Author: prijutme4ty (Ilya Vorontsov)
Status: Open
Priority: Normal
Assignee: 
Category: 
Target version: 


=begin
I propose to expand default behaviour of === operator in the following way:
Objects have additional instance method Object#reverse_comparison?(other) which is false by default in all basic classes.
Each class that overrides Object#===(other) should check whether reverse_comparison? is true or false
If it is false, behavior is not changed at all.
If it is true, comparison is delegated to === method of an argument with self as an argument. 
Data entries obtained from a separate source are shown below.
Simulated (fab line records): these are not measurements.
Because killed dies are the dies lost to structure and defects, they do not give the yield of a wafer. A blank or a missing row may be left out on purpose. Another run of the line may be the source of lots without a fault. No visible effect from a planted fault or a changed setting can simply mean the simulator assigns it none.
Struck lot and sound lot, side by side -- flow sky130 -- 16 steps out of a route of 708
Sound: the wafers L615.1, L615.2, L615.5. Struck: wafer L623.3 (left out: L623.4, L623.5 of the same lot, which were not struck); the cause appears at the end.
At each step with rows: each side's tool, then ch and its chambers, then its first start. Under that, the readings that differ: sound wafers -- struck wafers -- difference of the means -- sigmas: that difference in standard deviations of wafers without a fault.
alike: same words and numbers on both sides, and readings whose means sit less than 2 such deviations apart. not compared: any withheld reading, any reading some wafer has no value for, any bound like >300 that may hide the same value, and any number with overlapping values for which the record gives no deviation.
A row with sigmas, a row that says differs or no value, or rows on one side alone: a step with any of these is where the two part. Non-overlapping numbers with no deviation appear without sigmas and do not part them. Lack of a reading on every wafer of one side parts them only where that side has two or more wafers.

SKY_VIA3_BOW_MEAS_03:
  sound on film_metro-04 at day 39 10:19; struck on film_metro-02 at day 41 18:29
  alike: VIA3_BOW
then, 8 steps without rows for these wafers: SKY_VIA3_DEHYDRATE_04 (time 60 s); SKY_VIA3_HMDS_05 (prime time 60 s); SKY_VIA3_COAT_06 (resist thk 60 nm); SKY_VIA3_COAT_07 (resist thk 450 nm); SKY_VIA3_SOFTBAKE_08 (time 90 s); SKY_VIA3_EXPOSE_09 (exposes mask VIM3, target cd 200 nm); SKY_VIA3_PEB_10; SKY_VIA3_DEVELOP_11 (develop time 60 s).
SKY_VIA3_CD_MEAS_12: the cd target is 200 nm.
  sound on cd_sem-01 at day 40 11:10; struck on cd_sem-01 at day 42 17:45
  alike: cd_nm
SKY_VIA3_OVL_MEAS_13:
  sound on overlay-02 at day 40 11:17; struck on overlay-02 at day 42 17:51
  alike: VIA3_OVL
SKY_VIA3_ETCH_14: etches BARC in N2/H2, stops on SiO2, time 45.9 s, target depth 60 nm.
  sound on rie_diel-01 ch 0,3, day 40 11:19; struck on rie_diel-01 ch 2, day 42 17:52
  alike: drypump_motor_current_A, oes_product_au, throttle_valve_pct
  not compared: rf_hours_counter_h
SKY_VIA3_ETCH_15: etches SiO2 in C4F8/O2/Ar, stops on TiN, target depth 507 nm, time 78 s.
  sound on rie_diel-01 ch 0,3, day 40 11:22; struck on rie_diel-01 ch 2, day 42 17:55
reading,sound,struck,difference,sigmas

This technique can help in constructing RSpec-style matchers for case statement. Example:

  # usual method call
  arr = %w[cat dog rat bat]
  puts arr.end_with?(%w[dog bat])   # ==> false
  puts arr.end_with?(%w[rat bat])   # ==> true
  puts arr.end_with?(%w[bat])       # ==> true
  
  # predicate-style case
  case %w[cat dog rat bat].end_with?
  when %w[dog bat]
    puts '..., dog, bat'
  when %w[rat bat]
    puts '..., rat, bat'
  when %w[bat]
    puts '..., bat'
  else
    puts 'smth else'
  end
  # ==> ..., rat, bat

Code needed to run this is not very complex:
  class Object
    def reverse_comparison?(other)
      false
    end
    alias_method :'old===', :'==='
    def ===(other)
      (other.reverse_comparison?(self) ? (other.send 'old===',self) : (self.send 'old===',other))
    end
  end

  class Predicate
    def initialize(&block)
      @block = block
    end
    def reverse_comparison?(other)
      true
    end
    def ===(*args)
      @block.call(*args)
    end
  end

  class Array
    alias_method :'old===', :'==='
    def ===(other)
      other.reverse_comparison?(self) ? (other.send('===',self)) : (self.send('old===',other))
    end

    def end_with?(expected_elements = nil)
      return last(expected_elements.size) == expected_elements  if expected_elements
      Predicate.new{|suffix| last(suffix.size) == suffix }
    end
  end

This technique looks powerful and beautiful for me. One detail is that obj#reverse_comparison? can distinguish different types of arguments and returns true only for certain types of given object. Also this can be used to prevent double-mirroring (as shown below)

The problem is that many base classes already defined custom === operator, so each of those classes (Fixnum, Float, String, Regexp, Range etc) should be redefined in such a way to make a solution full-fledged.
Another problem is case that both objects defined reverse_comparison? to return true. In my solution Predicate#=== just ignores result of revese_comparison? which is not consistent.
Another possible way is to raise errors on double mirroring:
  def reverse_comparison?(other)
    raise 'double mirroring'  if @__mirroring_started
    @__mirroring_started = true
    return true  unless other.reverse_comparison?(self)
    false
  ensure
    remove_instance_variable :@__mirroring_started
  end

My proposal is to add reverse_comparison? method and change base classes operator === to use its result as shown above. May be it's worth also to make a class analogous to Predicate in stdlib.